The U.S. Has Been Torturing. Case Closed -- Literally

Defenders of "enhanced interrogation techniques" -- they're just techniques, after all -- have continually insisted that the treatment does not cross the line into the forbidden land of torture. Critics have relied on history -- the US used to prosecute people for waterboarding. Now we have some hard evidence, in the form of rulings by US federal judges.

Thanks to the Supreme Court's habeas corpus ruling on Gitmo inmates, detainees have been getting federal court hearings on the reasonableness of their detentions.

And buried way down in the body of Saturday's Washington Post report on the hearings comes this bombshell:

The government also relied on Hatim's interrogations and his testimony at military hearings, during which he is said to have admitted to training at an al-Qaeda military camp. Judges have been skeptical of such statements unless the government provides evidence that the men were not seriously mistreated. In Hatim's case, the Justice Department did not dispute his contention that he was tortured in U.S. custody and that he made those admissions to avoid further mistreatment.

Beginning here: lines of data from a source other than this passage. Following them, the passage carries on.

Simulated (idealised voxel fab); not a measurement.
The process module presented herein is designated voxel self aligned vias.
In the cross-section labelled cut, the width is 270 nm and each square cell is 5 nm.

That's the US Justice Department, not disputing a detainee's contention that he was tortured in US custody; not insisting that he was subjected merely to enhanced techniques or any other tortured euphemism. In case you think that's an exceptional case, here's more:

Musa'ab al-Madhwani had admitted to interrogators and testified before military hearings that he had trained at an al-Qaeda camp and traveled with its members in Afghanistan and Pakistan, records show.

But the detainees' attorneys argued that the statements were tainted because their client was brutally tortured while in U.S. custody before his arrival in Cuba. He confessed only to prevent further mistreatment, they argued. The government did not contest Madhwani's claims.


Binyam Mohamed...provided the government its most sensational allegation: He told interrogators that the Algerian trained at an al-Qaeda camp in Afghanistan. Kessler wrote that she could not credit Mohamed's allegations because he had been mistreated in foreign and U.S. custody. The government did not dispute his well-publicized accounts of torture.

So far the ratio of detentions upheld to those rejected is 9 to 32. This in a federal court where the rules, according to the Post, have been set to favor the government.